Probability & Statistics for Linguists: Class 5(Jan 21, 2015)

Correlation

Suppose the daily maximum temperature in Palo Alto in January is normally distributed. (Technically this isn’t possible - why? - but it could be approximately normal.) We could measure temperature in either F or C. Obviously, we want our statistical analyses to be robust to this choice, since it’s nothing but a linear transformation. (Technically, a ‘positive affine transformation’: \(y = ax + b\) where \(a\) is positive and \(b\) is any real number.)

mu.F = 58 # real data
sigma.F = 8 # I made this up
samples.F = rnorm(100, mu.F, sigma.F)
F.to.C = function(t) (t - 32) * 5/9
samples.C = sapply(samples.F, FUN=F.to.C)
plot(density(samples.F), col='blue', 
    xlim=c(min(samples.C), max(samples.F)), ylim=c(0,.1))
lines(density(samples.C), col='red')
legend('topright', c('Celcius', 'Fahrenheit'), 
       lty=1, col=c('red', 'blue'), text.col=c('red', 'blue'))

Notice the difference in both mean and variance.

meanvar(samples.C)

##     mean variance       sd 
## 14.19947 18.73816  4.32876

meanvar(samples.F)

##      mean  variance        sd 
## 57.559050 60.711642  7.791768

Nevertheless, these distributions are really identical: they represent the same measurements! As a result they are perfectly correlated, and you can plot them on a perfectly straight line.

cor(samples.F, samples.C)

## [1] 1

plot(samples.F, samples.C, pch=20, col='blue',
     xlim=c(30,80), ylim=c(0,80))

In general, you can add or subtract anything, and multiply or divide by any positive number, without affecting correlation.

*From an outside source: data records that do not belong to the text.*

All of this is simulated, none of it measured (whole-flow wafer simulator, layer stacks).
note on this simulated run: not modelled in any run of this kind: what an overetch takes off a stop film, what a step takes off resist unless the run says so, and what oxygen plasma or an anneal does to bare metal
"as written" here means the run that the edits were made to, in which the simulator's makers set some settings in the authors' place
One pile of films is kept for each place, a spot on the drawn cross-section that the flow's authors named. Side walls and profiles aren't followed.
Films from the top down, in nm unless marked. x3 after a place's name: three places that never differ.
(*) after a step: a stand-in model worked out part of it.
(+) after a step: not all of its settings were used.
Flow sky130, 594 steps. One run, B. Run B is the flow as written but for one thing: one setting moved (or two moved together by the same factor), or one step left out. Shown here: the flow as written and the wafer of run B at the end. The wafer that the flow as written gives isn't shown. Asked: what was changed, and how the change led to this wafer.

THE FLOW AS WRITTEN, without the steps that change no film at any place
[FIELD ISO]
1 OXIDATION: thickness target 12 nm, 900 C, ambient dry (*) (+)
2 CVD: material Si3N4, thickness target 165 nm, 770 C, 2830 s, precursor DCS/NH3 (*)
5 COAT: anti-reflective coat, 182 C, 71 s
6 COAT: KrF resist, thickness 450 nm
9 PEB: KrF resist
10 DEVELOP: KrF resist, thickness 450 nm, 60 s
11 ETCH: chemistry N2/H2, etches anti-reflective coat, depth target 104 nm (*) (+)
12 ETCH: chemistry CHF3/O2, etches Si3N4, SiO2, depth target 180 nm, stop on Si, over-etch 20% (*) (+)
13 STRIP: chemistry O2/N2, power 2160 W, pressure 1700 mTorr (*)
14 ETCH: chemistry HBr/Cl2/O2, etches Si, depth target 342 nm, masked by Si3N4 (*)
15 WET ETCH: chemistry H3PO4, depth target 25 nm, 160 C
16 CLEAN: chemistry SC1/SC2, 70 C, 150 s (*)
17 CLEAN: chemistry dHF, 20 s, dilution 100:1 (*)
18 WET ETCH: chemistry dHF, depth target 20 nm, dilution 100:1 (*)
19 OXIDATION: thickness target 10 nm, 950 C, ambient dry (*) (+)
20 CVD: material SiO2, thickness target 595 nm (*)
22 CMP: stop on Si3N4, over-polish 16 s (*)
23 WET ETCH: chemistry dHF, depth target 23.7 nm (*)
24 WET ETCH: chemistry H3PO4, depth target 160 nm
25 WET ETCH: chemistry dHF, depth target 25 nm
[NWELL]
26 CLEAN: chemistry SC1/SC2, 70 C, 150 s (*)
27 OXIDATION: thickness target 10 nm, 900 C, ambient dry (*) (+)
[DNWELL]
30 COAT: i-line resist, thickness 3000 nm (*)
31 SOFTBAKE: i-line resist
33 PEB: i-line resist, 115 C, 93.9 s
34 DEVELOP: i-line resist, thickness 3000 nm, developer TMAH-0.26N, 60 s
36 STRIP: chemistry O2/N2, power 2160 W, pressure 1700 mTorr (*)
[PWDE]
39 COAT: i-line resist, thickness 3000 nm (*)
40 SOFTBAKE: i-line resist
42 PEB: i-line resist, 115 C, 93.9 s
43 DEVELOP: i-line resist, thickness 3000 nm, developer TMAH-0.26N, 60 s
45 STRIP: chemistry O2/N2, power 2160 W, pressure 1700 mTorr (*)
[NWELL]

\(z\)-scoring temperatures is one way to see in what sense they are the same regardless of unit. Suppose we have a normally distributed RV \(X\). We can \(z\)-score \(X\) by rescaling it to a standard normal RV, like this: for all \(x\), \[ z(x) = \frac{x - \mathbb{E}(X)}{\sigma_X} \] Then, \(\mathbb{E}(X) = 0\) and \(\sigma_X = 1\). [Remember: \(\sigma_X\), \(X\)’s standard deviation, is equal to \(\sqrt{\mathbf{Var}(X)}\). Measurements are now stated in units of standard deviations: \(z(x) = 1.2\) is read “\(x\) is 1.2 standard deviations above the mean”.

\(z\)-scoring RVs gives us a way to compare them using common units. In effect, it gives us a scale-independent quantitative measurement of the position of an individual in the distribution - how much the individual’s position deviates from the mean, relative to the overall distribution of deviations.

z.score = function(x, mu, sigma) (x - mu)/sigma
z.sigma.F = sapply(samples.F, FUN=function(x) {
  z.score(x, mu.F, sigma.F)
  }) 
z.sigma.C = sapply(samples.C, FUN=function(x) {
  z.score(x, F.to.C(mu.F), sigma.F * 5/9)
  }) 
approx.equal = function(v1, v2) abs(v1-v2) < 10^-15
approx.equal(z.sigma.F, z.sigma.C)

##   [1] TRUE TRUE TRUE TRUE TRUE TRUE TRUE TRUE TRUE TRUE TRUE TRUE TRUE TRUE
##  [15] TRUE TRUE TRUE TRUE TRUE TRUE TRUE TRUE TRUE TRUE TRUE TRUE TRUE TRUE
##  [29] TRUE TRUE TRUE TRUE TRUE TRUE TRUE TRUE TRUE TRUE TRUE TRUE TRUE TRUE
##  [43] TRUE TRUE TRUE TRUE TRUE TRUE TRUE TRUE TRUE TRUE TRUE TRUE TRUE TRUE
##  [57] TRUE TRUE TRUE TRUE TRUE TRUE TRUE TRUE TRUE TRUE TRUE TRUE TRUE TRUE
##  [71] TRUE TRUE TRUE TRUE TRUE TRUE TRUE TRUE TRUE TRUE TRUE TRUE TRUE TRUE
##  [85] TRUE TRUE TRUE TRUE TRUE TRUE TRUE TRUE TRUE TRUE TRUE TRUE TRUE TRUE
##  [99] TRUE TRUE

plot(z.sigma.F, z.sigma.C, pch=20, col='blue')
abline(a=0, b=1, col='red', lty=4)

Various ways to interpret such a situation: if \(X\) and \(Y\) are perfectly correlated,

knowing \(X\) makes it possible to predict \(Y\) with no possibility of error. E.g., if we know something’s temperature in F we can predict its temperature in C without further ado.
the “position” of any individual measurement in \(X\) - its \(z\)-score - is the same as its position in \(Y\).
if we plot \(X\) and \(Y\) against each other, we can fit a perfect straight line through the points.
if we \(z\)-score \(X\) and \(Y\) and then compare them, all of the measurements are identical.
if we \(z\)-score \(X\) and \(Y\) and then plot them against each other, we can fit a perfect straight line through the points, and the line will have intercept 0 and slope 1.

Perfect negative correlation means, similarly, that we can predict either perfectly from the other: the only difference is that the line slopes downward instead of upward, and the correlation coefficient is negative.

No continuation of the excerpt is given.